Alex da Kid has produced hits for major artists including Rihanna, Nicki Minaj, Dr. Dre, and Eminem, but never had a top hit of his own until he connected with Watson.

How the Watson/Alex da Kid Collaboration Worked

Alex da Kid wanted to write a song that connected with people on a deep emotional level. Having chosen the theme of “heartbreak”, he began working with Watson to understand the interaction between music and emotion, and to identify the musical characteristics that make a song a hit.

As a composition assistant, Watson consists of a suite of open APIs (Application Program Interfaces) that can be employed to analyze the musical structure of popular songs as well as human emotional and social tendencies, plus the interactions between those factors.

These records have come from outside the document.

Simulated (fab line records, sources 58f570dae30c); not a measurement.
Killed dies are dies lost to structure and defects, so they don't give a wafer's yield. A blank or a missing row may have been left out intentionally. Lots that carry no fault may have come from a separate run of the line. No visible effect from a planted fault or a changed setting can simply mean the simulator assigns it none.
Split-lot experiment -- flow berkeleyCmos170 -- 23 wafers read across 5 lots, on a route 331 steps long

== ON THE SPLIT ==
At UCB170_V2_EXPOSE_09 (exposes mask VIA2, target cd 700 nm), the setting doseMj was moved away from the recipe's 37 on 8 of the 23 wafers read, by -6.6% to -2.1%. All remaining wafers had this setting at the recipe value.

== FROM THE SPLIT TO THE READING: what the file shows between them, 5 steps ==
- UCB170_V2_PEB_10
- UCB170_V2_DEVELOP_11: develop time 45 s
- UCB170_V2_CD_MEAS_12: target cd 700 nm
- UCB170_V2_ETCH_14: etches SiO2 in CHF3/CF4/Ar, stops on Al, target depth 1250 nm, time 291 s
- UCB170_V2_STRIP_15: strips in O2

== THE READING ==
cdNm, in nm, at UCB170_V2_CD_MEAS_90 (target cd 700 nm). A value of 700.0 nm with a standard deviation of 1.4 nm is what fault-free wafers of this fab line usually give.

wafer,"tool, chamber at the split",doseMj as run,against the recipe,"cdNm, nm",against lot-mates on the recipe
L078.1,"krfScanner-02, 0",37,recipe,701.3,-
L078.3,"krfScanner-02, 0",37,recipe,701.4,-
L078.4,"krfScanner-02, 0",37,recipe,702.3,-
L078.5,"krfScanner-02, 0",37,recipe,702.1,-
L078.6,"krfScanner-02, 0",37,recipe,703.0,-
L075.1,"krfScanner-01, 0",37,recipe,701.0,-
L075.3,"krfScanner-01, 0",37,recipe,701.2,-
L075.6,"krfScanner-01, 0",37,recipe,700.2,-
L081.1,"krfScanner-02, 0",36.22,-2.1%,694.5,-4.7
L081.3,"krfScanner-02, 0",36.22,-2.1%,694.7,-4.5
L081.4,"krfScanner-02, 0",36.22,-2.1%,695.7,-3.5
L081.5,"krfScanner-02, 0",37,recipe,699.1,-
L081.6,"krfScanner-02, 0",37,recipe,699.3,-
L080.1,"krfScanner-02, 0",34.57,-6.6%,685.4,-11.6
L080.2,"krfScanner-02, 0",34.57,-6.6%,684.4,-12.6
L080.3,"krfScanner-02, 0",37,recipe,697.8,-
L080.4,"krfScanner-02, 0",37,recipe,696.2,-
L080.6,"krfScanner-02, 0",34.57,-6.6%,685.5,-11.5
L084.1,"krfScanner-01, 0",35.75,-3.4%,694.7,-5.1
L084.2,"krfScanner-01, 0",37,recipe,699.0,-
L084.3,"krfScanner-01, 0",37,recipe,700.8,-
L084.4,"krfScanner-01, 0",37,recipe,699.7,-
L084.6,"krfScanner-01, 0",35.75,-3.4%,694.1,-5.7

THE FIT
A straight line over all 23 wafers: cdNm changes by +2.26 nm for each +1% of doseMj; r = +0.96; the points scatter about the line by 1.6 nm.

In the collaboration with Alex, the Watson Alchemy Language module (a set of text analysis APIs that has since been replaced by the Watson Natural Language Understanding service) analyzed five years of data, including front pages of the New York Times, movie summaries, internet searches, Wikipedia articles, and even Supreme Court rulings to identify significant cultural trends. Then Watson Tone Analyzer searched news articles, blogs, and social media posts to understand the human emotions those trends evoked.

Watson Tone Analyzer also examined the lyrics of 26,000 Billboard Hot 100 songs, while Watson BEAT analyzed the interaction between musical characteristics such as pitch, rhythm, chord progressions, and instrumentation. The idea, according to IBM, was to determine the “emotional fingerprints” that make a song popular.

All this resulted in Watson presenting Alex with compositional ideas that fit the mood he wanted to evoke. The process, according to IBM researcher Dr. Janani Mukundan, involved Alex entering a short section of music (as little as 10 seconds) into the system. Then, said Dr. Mukundan, “Watson will listen to this and scan it. He can also tell Watson, ‘Give me something that sounds romantic, or give me something that sounds like something I want to dance to.’ And since Watson understands these emotional ranges and can understand music as well, he will then use his original piece as an inspiration and also add on top of it the layer of emotion that he wants.”

Watson Is Not the Composer, but a Muse

Watson is not intended to compose fully fleshed-out songs on its own. Rather, it provides musical samples that fit a genre and mood. The human composer then uses those samples as inspiration on which to build a finished piece that is the result of his or her own artistic vision.

Still, the day may come when Watson, via it’s Natural Language Understanding module, hears its own name called out at the Grammy Awards.